I recently came across the article “How Mapping Shots In The NBA Changed It Forever” and although I am not a big basketball fan, I was impressed by the visualizations. I actually bought the book “Sprawlball” by Kirk Goldsberry afterwards, where this was taken from. I can only recommend it, even if you are not a huge basketball fan since it contains a lot of inspirational dataviz material.

In this post, I am going to try to replicate the first three visualizations of the linked article, which turned out to be harder than expected! Additionally, I will use the rayshader package to turn one of the figures into a nice 3D plot.

library(tidyverse)
library(showtext)
library(hexbin)

# Data

When I decided to do this replication, I was pretty sure that it is doomed to failure since I will not get the right data (precise shot locations). Turns out, stats.nba.com has an incredible rich (but undocumented) API. I will not go into detail on how I got all the relevant data, but if you want to get it yourself, check out toddwschneider’s R package ballr, specifically this function.
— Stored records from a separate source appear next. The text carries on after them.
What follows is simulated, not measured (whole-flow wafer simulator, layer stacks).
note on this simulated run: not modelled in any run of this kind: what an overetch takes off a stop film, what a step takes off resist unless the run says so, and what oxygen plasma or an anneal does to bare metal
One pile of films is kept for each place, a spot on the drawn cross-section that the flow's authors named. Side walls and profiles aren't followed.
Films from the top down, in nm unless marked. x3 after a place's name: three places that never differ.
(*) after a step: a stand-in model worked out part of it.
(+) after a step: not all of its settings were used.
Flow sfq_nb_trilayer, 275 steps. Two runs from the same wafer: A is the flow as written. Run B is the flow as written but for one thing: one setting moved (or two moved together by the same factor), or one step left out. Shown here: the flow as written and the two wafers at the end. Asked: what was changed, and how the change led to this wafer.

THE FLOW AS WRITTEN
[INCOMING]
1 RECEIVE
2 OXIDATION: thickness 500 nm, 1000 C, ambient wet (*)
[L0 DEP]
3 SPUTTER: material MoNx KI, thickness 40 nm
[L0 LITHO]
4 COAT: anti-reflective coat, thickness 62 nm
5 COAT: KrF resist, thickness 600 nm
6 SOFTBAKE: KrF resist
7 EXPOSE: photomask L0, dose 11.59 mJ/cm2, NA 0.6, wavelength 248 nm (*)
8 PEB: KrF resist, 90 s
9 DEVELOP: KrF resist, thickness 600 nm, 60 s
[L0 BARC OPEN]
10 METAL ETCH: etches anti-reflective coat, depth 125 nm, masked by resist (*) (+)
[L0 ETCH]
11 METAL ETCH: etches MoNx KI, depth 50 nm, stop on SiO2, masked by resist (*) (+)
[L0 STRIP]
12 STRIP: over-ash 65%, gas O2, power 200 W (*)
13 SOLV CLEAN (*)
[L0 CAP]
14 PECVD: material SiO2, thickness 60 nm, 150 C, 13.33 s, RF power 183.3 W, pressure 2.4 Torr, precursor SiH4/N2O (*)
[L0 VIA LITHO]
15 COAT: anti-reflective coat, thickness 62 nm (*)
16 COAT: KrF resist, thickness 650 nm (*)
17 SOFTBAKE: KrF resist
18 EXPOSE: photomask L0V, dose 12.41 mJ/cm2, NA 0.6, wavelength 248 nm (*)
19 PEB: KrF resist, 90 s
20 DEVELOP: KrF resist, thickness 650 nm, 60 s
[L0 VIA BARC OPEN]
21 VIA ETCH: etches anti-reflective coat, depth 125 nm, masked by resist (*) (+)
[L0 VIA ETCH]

I took several hours, but at the end I managed to put together a dataset of all shots in the NBA between 2006 and 2019. In the following, we will only need 2013-2018 though.

# Scatterplot of shot locations

The first figure in the article is the easiest to reproduce, since it is a simple scatterplot. The only thing that took a bit of time was to find a suitable font. In the end, I settled with Rokkitt from Google, which can be loaded via the showtext package as follows.

font_add_google("Rokkitt", "rokkitt")
showtext_auto()

A second issue was to get the court in the background. The ballr package luckily has a plot_court function which I tweaked slightly for my purposes.

col_scheme <- c("firebrick4","darkorange2","gold1",

p <- plot_court()+
geom_point(data = scatter_shots,
aes(loc_x,loc_y,col = shot_distance),size = 0.1)+
scale_color_gradientn(colours = col_scheme,breaks = c(0,30),limits = c(0,30),
name = "SHOT DISTANCE IN FEET")+
guides(colour = guide_colourbar(barwidth = 11, barheight = 0.8,ticks = F,
title.position = "top",title.hjust = 0.5))+
labs(title = "NBA SHOT LOCATIONS\n2014-15")+
theme(plot.title = element_text(hjust=0.5,size = 32,colour="grey45",
family="rokkitt",face = "bold"),
legend.position = "bottom",legend.justification = c(0.88,0),
legend.text = element_text(size=14,colour = "grey45",family = "rokkitt"),
legend.title = element_text(size=13,colour = "grey45",family = "rokkitt"),
legend.box.margin = margin(c(-50,0,3,0)),
plot.margin = margin(3,3,3,3, unit = "pt"))

ggsave("shots2014-15.png",plot = p ,width = 10, height = 8, dpi = 100)

Looks pretty close to the original. Although it was quite straightforward to reproduce this figure, I still learned two things: How to tweak a colourbar legend with guide_colourbar and how to use the legend.justification argument of theme.

# Field goal percentages

Reproducing the second figure of the article is way more involved than the first (at least it was for me). The figure has a lot of very smooth areas and I would assume that it is more of an illustration than an accurate depiction of the data (which is of course totally fine in this context!). I tried out several things, and in the end I settled for a combination of “hexbin aggregation” and interpolating the data on a regular grid.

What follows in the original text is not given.